Eventually, a missive from the outside world causes Rich and Mike to take unprecedented action. I won’t give too much away here, but it involves stolen newspapers, a mysterious neighbor, and an enigmatic note written with mold retrieved from the long-dysfunctional refrigerator, It leads to a visit from the midgets of the play’s title, which itself precipitates a more pointed–and poignant–philosophical discussion that you absolutely don’t see coming. The ending is a knockout.
Killer Midgets is a rich, engaging script, and it’s been smartly directed by the author. Joseph Kamal (Mike and George Deihl, Jr. (Rich), onstage throughout, give exceptional performances, at once deeply nuanced and–especially in Deihl’s case–brazenly and fearlessly physical. Ethan Crough, David Steinberg, and Mark Trombino ar effective as Frankie, Tommy, and Joey, three men who turn out to be much more than the killer midgets of the play’s title.
Dapolito’s bio in the program says he’s giving up playwriting after the show closes. I hope he’ll reconsider.

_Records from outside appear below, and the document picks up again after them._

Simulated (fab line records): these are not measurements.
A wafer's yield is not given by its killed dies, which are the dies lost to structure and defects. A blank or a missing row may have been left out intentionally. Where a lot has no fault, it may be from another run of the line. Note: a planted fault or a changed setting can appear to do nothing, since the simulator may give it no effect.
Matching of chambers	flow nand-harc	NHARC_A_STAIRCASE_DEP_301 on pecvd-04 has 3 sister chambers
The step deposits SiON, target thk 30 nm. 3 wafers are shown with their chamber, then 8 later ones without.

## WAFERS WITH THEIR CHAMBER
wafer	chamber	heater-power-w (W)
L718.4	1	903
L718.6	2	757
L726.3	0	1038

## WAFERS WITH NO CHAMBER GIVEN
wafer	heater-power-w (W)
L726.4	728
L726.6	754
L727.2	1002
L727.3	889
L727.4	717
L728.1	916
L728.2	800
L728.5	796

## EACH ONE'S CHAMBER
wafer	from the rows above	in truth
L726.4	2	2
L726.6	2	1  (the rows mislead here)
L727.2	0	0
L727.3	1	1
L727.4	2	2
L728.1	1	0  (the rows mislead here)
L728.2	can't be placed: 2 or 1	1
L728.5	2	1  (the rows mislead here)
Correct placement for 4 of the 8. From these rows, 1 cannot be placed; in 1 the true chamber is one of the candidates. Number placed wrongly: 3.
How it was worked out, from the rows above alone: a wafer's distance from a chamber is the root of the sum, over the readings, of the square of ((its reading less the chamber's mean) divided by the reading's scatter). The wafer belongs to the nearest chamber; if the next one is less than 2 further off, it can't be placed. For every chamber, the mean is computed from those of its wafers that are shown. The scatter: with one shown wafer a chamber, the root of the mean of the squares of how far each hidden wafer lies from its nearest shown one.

– NYTheatre.com Review by Martin Denton, April 8, 2001
Augie's Ring
BY JOHN DAPOLITO
Augie’s Ring is a gritty urban play about two white trash addicts who ruthlessly brutalize each other in an effort to ward off the bitter pain of existence. He, a grief stricken neighborhood legend with a towering reputation for physical violence and she, a conniving snot noised Dalila who’ll do nearly anything to get her drink. The collision all to true, heartbreaking, and often down right hilarious.
Reviews for Augie’s Ring
NYTheatre.com Review by Martin Denton
– nytheatre.com review, Martin Denton
Backstage West Review by Madeleine Shaner
Although we, the prescient audience, can figure out the outcome of their fearsome encounter, the getting there is an exciting and ultimately satisfying experience. This little girl, for whom game-playing is an art she’s practiced since she was in diapers, reaches for some point of moral stamina that breaks down the defenses of a man who’s lost what he loves, along with a part of himself he may never be able to recover. DiPierro is amazing — a bitch and a baby at the same time, a slutty woman and a teacher’s pet, a sad child and a ditsy dodo-head. You want to smack her and hold her at the same time, wash her face, put her in a ruffled cotton granny nightgown, and give her a mug of hot cocoa to drink while you tell her bedtime stories. Colella, a seemingly tough hombre with all the street smarts he needs to impress and inspire fear in the local lower-depth establishment, inspires much the same feelings. There’s no way these two shouldn’t be together. Great chemistry. Interesting inspiration.
An Act of Kindness gives us another facet of Colella’s ability to entrust us with his angst. As an artist who’s just burned all his paintings and opened his home to the homeless Ali (Stephanie Greene), who spends the major part of the play scarfing up a huge bowl of spaghetti, showered with a whole container of grated Parmesan — a divinely funny sequence that mystifies, then explains all — Steve (Colella) finds his way back to living through the example of a homeless pregnant woman who’s found her way, despite society and its pretensions. Again, Colella is perfect — an artist who has lost his emotional voice — and Greene is nothing less than superb. What more can I say?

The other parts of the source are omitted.